Big doubt about movement and friction

[MFDonadeli]

I have a doubt that I cannot resolve:

With a 10kg stop object on a surface I apply a 100 N force to move this object. The static friction coefficient is 0.5 and kinetic coefficient is 0.3. I would like to know the maximum speed of this object and the distanced covered till stop.

I know the only way the object moves is if the force applied is greater than static friction coefficient plus Normal force:

Femax = 0,5 x 10 x 9,8 = Femax = 49 N

When the object starts to move I have the applied Force (100 N) and the friction force:

100 - 0,3 x 10 x 9,8 = m x a -> 100 - 29,4 = m x a => 70,6 / 10 = a -> a = 7,06 m/s²

I found this acceleration, but how I know when the object will gain speed and when the object stops to accelerate and starts to stop. How the distance covered? How do I resolve this question?

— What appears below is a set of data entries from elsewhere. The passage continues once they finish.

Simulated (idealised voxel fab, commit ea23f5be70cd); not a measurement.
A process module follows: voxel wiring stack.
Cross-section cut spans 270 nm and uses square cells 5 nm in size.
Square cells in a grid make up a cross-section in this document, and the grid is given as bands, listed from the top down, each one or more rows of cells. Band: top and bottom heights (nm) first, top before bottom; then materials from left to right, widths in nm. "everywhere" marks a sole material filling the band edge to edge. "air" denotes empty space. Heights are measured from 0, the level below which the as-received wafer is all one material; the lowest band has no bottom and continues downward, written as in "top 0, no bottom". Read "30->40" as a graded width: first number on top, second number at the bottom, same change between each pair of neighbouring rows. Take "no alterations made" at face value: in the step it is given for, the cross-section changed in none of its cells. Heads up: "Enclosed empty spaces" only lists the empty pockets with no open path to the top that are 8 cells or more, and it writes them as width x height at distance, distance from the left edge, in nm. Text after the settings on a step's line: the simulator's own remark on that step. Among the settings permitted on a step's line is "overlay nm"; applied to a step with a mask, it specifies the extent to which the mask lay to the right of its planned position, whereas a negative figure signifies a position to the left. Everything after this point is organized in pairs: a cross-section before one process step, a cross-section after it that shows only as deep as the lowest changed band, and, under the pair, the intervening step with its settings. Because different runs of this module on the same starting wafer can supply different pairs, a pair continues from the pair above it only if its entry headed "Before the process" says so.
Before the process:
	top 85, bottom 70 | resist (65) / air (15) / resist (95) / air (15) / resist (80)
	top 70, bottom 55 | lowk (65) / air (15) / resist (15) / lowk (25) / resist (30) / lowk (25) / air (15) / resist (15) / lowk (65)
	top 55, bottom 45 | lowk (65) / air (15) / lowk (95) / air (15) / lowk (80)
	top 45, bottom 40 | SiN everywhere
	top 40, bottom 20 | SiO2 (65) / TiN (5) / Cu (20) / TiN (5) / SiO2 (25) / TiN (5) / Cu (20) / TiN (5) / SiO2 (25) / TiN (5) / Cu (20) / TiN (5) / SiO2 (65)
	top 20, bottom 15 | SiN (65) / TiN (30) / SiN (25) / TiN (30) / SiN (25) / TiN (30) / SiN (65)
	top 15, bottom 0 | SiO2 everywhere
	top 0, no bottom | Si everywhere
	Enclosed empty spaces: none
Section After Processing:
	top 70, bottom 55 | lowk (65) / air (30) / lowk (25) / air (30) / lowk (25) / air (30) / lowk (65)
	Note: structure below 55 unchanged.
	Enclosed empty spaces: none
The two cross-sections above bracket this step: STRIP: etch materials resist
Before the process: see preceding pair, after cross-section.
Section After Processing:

This is not homework, it's a big doubt I have!

 

[chrisbaird]

If you are continually applying the force, as it sounds you are, then the acceleration will stay constant and positive. Acceleration is the change is speed with respect to time. The object will get faster and faster, gaining speed the whole time. It will not stop accelerating until you stop pushing. Then the decceleration is just that due to friction alone as there is no other force.

 

[MFDonadeli]

In this example the force is applied once. For example if I have a box on a table and I hit that box with my finger the box starts to move till stop.

In this case how do I know the distance covered (between start and end)?

 

[chrisbaird]

In this example the force is applied once...

Applying a force once does not make sense. Forces are applied over a period of time. Even if you flick a box, it looks instantaneous, but the force is being applied over a span of time. So we would have to know how long that time is in order to figure out to what speed the object has been accelerated to when the force goes away.

 

[MFDonadeli]

I think I understand now. Once I'm applying a force the object will be accelerating and the accelerator will decrease in the exact moment I stop to apply that force, and in this moment will be the maximum speed of the object. Is this correct?

 

[yster]

if the force is applied in the same manner as you hitting the box them the force becomes an impulse. Think about it- if you strike a ball with a bat the ball changes direction immediately and the rest of the bat's swing ends not include the ball.

If the force is applied gradually then the object will only accelerate to a certain velocity and maintain it because in reality friction is directly proportional to velocity.

 

[MFDonadeli]

I want to understand thinking about calculation:

In my example the acceleration a = 7.06 m/s². When I hit a ball or a box for a very short period (I don`t know, but for 0.2 seconds) then the final velocity is:

V = Vo + a x t => V = 0 + 7.06 x 0.2 -> V = 1.41 m/s (This is the maximum speed)

After this the force over this object is only the friction:

Fc = m x a => 0.3 x 10 x 9.8 = 10 x a => a = -2.94 m/s² (desaceleration)

And the total covered space is:

S= So + Vo x t + (at²)/2

In the time I'm applying the force:

S = 0 + 0 x 0.2 + (7.06 x 0.2) / 2 => S = 0.71 m

And after that thinking about desaceleration:

S = 0.71 + 1.41 + (2.94 x t) / 2 => S = 2.12 + (1.47 x t).

Obtening the t:

V = Vo + a x t => 0 = 1.41 + (-2.94 x t) => t = -1.41/2.94 => t = 0.48 s

The final distance will be:

S = 2.12 + (1.47 x 0.48) => S = 2.82 m

Is that correct?

 

[MFDonadeli]

Anyone can help me about the calculation? Please...